A summary of the Latest Euribor and Spanish mortgage news
Euribor (12 months), the interest rate normally used to calculate mortgage repayments in Spain, finished October at 1.495%, compared to 1.42% in September, a jump of 5.3pc in a month.
On an annualised basis, Euribor was 20.3pc higher than October last year. As you can see from the chart above, it just keeps going up. That spells higher monthly payments for mortgage borrowers in Spain.
As a result of the latest increase, repayments for a typical mortgage (121,000 Euros, 26 years, Euribor +0.8) will go up by 15 Euros /month, or 180 Euros / year.
Where will interest rates go in the near-term? My guess is further up as we mutate into the next stage of the credit crisis, with out-of-control fiscal deficits and sovereign defaults on the cards. If I’m right, that means more downward pressure on average house prices (but not necessarily on prime property prices).
New Mortgage Lending
New residential mortgage lending fell again in August, by an annualised 3.4pc, following on from an annualised fall of 6.8pc in July. In other words, fewer people are taking out mortgages than last year, which inevitably depresses demand for property.
This is the fourth month in a row that new mortgage lending has fallen.
How that squares with the recent news that the Spanish property market grew by XX in August I don’t know. Very few people in Spain can afford to buy without a mortgage.
The average residential loan value in August was 121,381 Euros, up 8.5pc on last year but down 0.7pc compared to July. That means banks are lending more to fewer people, which might encourage a 2-tier property market with prime and sub-prime segments going in different directions.
Overall new residential mortgage lending was 6.096 billion Euros, down 10pc on July by up 5pc on last year.
The average new mortgage interest rate in August was 3.69pc, down 2.2pc on July and 14.2pc on last year. That makes sense if banks are lending more to fewer people with better credit scores.
Other Mortgage News – Judge Sides With Borrowers
There has been a bit of a hue-and-cry in Spain over a recent decision by a judge in Seville that mortgage interest rate ‘floors’ are abusive clauses and therefore illegal.
A floor is a clause that allows lenders to set a lower limit for the interest rates that comes into force if Euribor falls below that limit. It protects lenders from ultra-low Euribor rates, in the same way that ‘ceiling’ clauses protect borrowers from ultra-high rates.

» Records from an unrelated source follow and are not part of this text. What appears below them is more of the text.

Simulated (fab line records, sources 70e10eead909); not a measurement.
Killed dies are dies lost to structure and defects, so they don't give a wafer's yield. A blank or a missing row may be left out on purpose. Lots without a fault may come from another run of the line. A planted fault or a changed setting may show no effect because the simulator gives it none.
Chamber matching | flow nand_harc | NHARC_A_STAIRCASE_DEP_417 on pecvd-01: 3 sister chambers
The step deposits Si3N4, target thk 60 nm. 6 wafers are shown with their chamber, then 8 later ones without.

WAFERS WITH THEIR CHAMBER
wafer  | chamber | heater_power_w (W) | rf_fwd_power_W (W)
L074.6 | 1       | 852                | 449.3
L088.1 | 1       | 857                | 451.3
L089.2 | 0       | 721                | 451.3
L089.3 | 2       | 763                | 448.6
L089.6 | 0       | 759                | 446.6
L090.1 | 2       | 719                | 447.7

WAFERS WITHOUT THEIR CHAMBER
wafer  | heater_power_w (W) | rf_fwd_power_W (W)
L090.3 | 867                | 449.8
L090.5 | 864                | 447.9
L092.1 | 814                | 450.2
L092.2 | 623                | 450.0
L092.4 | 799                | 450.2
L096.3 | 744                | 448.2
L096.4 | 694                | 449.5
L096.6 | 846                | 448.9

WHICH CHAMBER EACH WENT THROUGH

The judge said that ceilings tend to be unrealistic, often in the 10pc to 15pc range, whilst floors are much easier to trigger, often in the 2.75pc to 3.25pc range. Euribor has been below this range since 2009. These clauses work disproportionately in favour of lenders, argued the judge.
The ruling came from a lower court in Andalucia, and banks in the case like BBVA plan to appeal. A final decision could take years to emerge.
But at least it gives borrowers who have discovered floors in the small print a glimmer of hope.